Written by Adrian Ash

Gold prices slipped back towards yesterday’s 1-week low of $1321 per ounce Tuesday in London even as world stock markets fell with commodities and the US VIX volatility index rose once again.

Gold prices rallied late Monday after US Federal Reserve governor Lael Brainard called for further delays to a second Fed rate hike, rather than switching from ‘dove’ to ‘hawk’ ahead of next week’s September meeting and decision.

Asian stock markets failed Tuesday to extend Wall Street’s post-Brainard rally, and European equities reversed earlier gains as New York re-opened.

Government bond prices paused their rally after Friday and Monday’s hard sell-off, capping 10-year US Treasury yields at their highest level since the UK’s shock Brexit referendum result of late June at 1.67%.

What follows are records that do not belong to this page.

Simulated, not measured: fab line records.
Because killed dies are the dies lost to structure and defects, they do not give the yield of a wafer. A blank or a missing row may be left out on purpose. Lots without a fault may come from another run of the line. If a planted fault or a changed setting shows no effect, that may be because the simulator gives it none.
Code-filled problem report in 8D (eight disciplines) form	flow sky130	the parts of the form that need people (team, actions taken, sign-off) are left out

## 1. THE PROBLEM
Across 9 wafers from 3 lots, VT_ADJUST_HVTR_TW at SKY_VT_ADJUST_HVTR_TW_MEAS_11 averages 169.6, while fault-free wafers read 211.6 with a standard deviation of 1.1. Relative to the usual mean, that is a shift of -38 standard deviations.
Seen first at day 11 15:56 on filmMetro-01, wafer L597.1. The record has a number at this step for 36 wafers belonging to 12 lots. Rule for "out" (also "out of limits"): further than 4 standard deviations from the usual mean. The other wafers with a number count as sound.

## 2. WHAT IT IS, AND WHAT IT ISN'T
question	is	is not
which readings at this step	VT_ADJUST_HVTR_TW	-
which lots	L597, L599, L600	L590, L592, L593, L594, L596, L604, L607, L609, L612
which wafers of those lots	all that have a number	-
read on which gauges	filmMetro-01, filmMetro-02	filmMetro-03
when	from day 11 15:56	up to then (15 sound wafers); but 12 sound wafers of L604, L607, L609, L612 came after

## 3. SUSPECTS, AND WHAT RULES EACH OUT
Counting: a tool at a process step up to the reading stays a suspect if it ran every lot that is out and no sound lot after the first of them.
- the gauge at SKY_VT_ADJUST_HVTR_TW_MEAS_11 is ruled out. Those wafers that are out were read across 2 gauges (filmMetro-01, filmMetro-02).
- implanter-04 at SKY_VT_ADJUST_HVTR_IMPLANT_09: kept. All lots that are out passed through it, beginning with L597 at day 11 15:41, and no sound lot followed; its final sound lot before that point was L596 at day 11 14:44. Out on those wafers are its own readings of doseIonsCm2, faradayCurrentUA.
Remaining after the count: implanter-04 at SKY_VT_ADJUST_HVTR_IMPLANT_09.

“Wall Street’s ‘fear gauge’ has jumped to the highest since late June,” notes Jonathan Butler, precious metals strategist at Japanese conglomerate Mitsubishi, referring to the ‘Vix’ volatility index of US equity options traded on the CBOE exchange.

“[Yet] gold has failed to benefit much…perhaps indicating that despite an equity market sell-off many investors see gold as susceptible to central bank policy.”

Gold Prices

Volatility in US equities remains “unsustainably low” says finance giant Blackrock’s head of asset allocation Russ Koesterich. “[So] I would be reluctant…to sell some or all of [my] holdings in the precious metal.

“Changes in the VIX Index – a measure of US equity volatility – explain nearly 20% of the variation in the relative return between gold and the S&P 500 Index,” Koesterich explains, adding that on data back to 1994 “when volatility rose, gold outperformed the S&P 500 price return by roughly 2% on average.”